Machine learning
Rampy offers three classes for performing classification, regression or unsupervised ML exploration of a set of spectra. Those are helpful ways to automatically perform usual scalling, test-train splitting and ML training of popular ML algorithms, and use scikit-learn in the background.
Those functions work (rp.regressor
was used in this publication) but still may evolve in the futur. For advanced, ML, I suggest using directly scikit-learn or other ML libraries.
Below you will find the documentation of the relevant functions, and have a look at the example notebooks too: Example notebooks
Do not hesitate to ask for new features depending on your needs !
Machine learning classification
Based on a set of spectra and their labels, the rampy.ml_classification
module allows you to perform a classification of the spectra using a supervised ML algorithm. The class will take care of splitting the data into training and test sets, scaling the data, and training the model. You can then use the trained model to predict the labels of new spectra.
- class rampy.ml_classification.mlclassificator(x, y, **kwargs)
Bases:
object
Perform automatic classification of spectral data using scikit-learn machine learning algorithms.
This class supports various classification algorithms and allows customization of hyperparameters. It also handles scaling and splitting of training and testing datasets.
- x
Training spectra organized in rows (1 row = one spectrum).
- Type:
np.ndarray
- y
Target labels for training data.
- Type:
np.ndarray
- X_test
Testing spectra organized in rows.
- Type:
np.ndarray
- y_test
Target labels for testing data.
- Type:
np.ndarray
- algorithm
Machine learning algorithm to use. Options: “Nearest Neighbors”, “Linear SVM”, “RBF SVM”, “Gaussian Process”, “Decision Tree”, “Random Forest”, “Neural Net”, “AdaBoost”, “Naive Bayes”, “QDA”.
- Type:
str
- scaling
Whether to scale the data during fitting and prediction.
- Type:
bool
- scaler
Type of scaler to use (“MinMaxScaler” or “StandardScaler”).
- Type:
str
- test_size
Fraction of the dataset to use as a testing dataset if X_test and y_test are not provided.
- Type:
float
- rand_state
Random seed for reproducibility. Default is 42.
- Type:
int
- params_
Hyperparameters for the selected algorithm.
- Type:
dict
- model
Scikit-learn model instance.
- X_scaler
Scikit-learn scaler instance for X values.

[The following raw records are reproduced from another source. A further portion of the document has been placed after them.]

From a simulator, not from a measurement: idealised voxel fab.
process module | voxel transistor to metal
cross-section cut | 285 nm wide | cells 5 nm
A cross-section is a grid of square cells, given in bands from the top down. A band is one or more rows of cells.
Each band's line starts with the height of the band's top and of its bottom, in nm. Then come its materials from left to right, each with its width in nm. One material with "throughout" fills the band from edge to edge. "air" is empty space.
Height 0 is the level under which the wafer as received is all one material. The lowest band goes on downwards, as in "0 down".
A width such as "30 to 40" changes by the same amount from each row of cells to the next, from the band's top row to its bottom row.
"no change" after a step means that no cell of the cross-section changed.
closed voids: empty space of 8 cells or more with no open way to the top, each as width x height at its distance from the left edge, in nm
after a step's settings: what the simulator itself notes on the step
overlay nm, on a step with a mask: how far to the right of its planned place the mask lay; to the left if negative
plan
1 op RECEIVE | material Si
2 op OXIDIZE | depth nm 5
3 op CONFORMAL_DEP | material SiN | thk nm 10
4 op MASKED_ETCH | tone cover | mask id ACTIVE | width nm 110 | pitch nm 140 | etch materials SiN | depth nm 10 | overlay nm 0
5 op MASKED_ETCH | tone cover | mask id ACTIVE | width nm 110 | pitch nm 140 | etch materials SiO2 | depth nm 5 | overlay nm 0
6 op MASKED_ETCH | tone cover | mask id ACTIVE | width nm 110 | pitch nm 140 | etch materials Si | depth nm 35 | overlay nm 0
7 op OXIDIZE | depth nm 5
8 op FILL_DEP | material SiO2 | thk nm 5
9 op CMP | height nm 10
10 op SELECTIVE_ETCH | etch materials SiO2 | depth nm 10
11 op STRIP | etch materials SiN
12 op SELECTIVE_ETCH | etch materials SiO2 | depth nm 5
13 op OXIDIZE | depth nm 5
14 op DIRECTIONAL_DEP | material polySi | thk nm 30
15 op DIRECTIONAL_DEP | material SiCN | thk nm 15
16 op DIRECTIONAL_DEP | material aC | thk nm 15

- fit(params_: dict = None)
Scale data and train or re-train the model with the specified algorithm.
This method initializes and trains the model if it hasn’t been trained yet. If a model already exists (from a previous fit), it reuses the existing model and optionally updates its hyperparameters.
- Parameters:
params (dict, optional) – Hyperparameters for the selected algorithm. If provided, these parameters will override any previously set parameters.
- Raises:
ValueError – If an invalid algorithm is specified or if scaling is inconsistent.
- predict(X)
Predict target values using the trained model.
- Parameters:
X (np.ndarray) – Samples to predict with shape (n_samples, n_features).
- Returns:
Predicted target values with shape (n_samples,).
- Return type:
np.ndarray
Notes
If scaling is enabled, input samples will be scaled before prediction.
- Raises:
ValueError – If the model has not been fitted yet.
- refit()
Re-train a model previously trained with fit()
- scale_data()
Scale training and testing data.
Machine learning exploration
The rampy.ml_exploration
module allows you to perform unsupervised ML exploration of a set of spectra. The class will take care of scaling the data and training the model. You can then use the trained model to explore the data and find patterns.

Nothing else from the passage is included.